Cilium v1.19's native Gateway API uses a shared Envoy daemonset and does not support dedicated proxies per tenant. To achieve per-tenant isolation with resource limits, we deploy Envoy Gateway alongside Cilium.
| Layer | Component | Role |
|---|---|---|
| DNS / CDN | Cloudflare | DDoS protection, CDN, optional TLS termination |
| L3 Firewall | loadBalancerSourceRanges |
Blocks unauthorized IPs at the cloud LB level |
| L7 Ingress | Envoy Gateway | Dedicated Envoy proxy per tenant: TLS termination, HTTP routing, IP filtering by real client IP |
| L3/L4 Security | Cilium | Network policies between Envoy pods and backend pods |
Traffic Flow:
Client → Cloudflare (optional) → OVH LB (L3 filter) → Node (SNAT) → Envoy Proxy (L7 filter) → Cilium → Backend Pod
Namespace Layout:
envoy-gateway-system— Envoy Gateway controller + all dedicated Envoy proxy podsvishanti-<tenant>— Backend application pods (created via UI)
Client (1.2.3.4)
│ HTTPS to Cloudflare edge (104.21.x.x)
▼
Cloudflare Edge
│ Adds: X-Forwarded-For: 1.2.3.4
│ Adds: CF-Connecting-IP: 1.2.3.4
│ Opens new connection to your server (46.105.x.x)
▼
OVH LB — loadBalancerSourceRanges CHECK
│ Source IP is Cloudflare (e.g., 173.245.48.5) → ALLOWED ✅
▼
Kubernetes Node — SNAT
│ Cloudflare IP → 10.168.0.60 (node's own internal IP)
▼
Envoy Pod
│ Sees source: 10.168.0.60 → in trustedCIDRs → reads XFF header
│ Extracts real client IP: 1.2.3.4
│ SecurityPolicy: Is 1.2.3.4 in clientCIDRs? → YES ✅ → 200 OK
Security layers active: Cloudflare WAF → L3 firewall → L7 SecurityPolicy (real IP enforced)
Client (1.2.3.4)
│ HTTPS directly to server IP (46.105.x.x)

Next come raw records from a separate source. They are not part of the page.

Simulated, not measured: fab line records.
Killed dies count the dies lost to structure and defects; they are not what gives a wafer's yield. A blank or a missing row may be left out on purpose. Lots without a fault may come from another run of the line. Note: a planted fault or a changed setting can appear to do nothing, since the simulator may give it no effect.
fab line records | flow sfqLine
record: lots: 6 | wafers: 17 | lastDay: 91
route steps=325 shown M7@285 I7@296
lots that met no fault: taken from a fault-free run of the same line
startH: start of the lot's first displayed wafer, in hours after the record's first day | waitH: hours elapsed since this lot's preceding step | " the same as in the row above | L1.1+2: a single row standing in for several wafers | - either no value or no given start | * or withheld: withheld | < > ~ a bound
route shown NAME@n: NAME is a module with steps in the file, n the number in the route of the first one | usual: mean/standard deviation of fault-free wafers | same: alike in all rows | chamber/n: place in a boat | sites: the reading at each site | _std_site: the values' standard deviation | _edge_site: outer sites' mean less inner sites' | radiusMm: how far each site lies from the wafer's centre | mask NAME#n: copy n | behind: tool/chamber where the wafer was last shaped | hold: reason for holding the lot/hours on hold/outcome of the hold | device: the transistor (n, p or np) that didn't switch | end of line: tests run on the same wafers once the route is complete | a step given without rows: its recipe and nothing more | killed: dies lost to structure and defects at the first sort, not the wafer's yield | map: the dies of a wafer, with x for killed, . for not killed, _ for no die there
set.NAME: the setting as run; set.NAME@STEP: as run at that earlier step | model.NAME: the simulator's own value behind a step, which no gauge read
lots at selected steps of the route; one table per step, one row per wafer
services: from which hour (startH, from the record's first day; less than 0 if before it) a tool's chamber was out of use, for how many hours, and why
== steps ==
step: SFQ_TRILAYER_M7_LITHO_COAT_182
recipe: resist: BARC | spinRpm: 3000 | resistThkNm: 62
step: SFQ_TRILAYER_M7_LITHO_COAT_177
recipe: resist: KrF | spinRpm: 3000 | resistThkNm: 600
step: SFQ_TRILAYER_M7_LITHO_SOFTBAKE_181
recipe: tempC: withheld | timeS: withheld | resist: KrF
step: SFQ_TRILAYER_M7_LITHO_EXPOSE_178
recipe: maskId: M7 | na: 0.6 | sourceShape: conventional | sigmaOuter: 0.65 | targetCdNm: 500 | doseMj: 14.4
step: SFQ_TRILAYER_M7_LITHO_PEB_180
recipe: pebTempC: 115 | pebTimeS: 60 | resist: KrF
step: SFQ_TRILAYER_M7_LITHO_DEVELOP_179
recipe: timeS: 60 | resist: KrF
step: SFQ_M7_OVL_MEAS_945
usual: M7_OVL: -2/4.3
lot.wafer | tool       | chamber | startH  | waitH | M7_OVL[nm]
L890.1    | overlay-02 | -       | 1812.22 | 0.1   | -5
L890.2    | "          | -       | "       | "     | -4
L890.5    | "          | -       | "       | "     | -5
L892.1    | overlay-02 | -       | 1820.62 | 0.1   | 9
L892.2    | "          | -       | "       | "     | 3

│ DNS resolves to your actual IP (not Cloudflare)
▼
OVH LB — loadBalancerSourceRanges CHECK
│ Source IP is 1.2.3.4 → must be in the L3 whitelist → ALLOWED ✅
▼
Kubernetes Node — SNAT
│ Client IP (1.2.3.4) → 10.168.0.60 (node's own internal IP)
│ Real client IP is LOST here (no Cloudflare to preserve it via XFF)
▼
Envoy Pod
│ Sees source: 10.168.0.60 → in trustedCIDRs → looks for XFF → none found
│ Falls back to: client IP = 10.168.0.60
│ SecurityPolicy: Is 10.168.0.60 in 10.168.0.0/16? → YES ✅ → 200 OK
Security layers active: L3 firewall only (L7 sees node IP due to SNAT — node subnet is allowed by design)
Why is this safe?
10.168.0.0/16is a private range unreachable from the internet. Any packet that arrives via SNAT has already been pre-screened byloadBalancerSourceRanges. The SecurityPolicy node-subnet entry simply acknowledges what L3 already approved.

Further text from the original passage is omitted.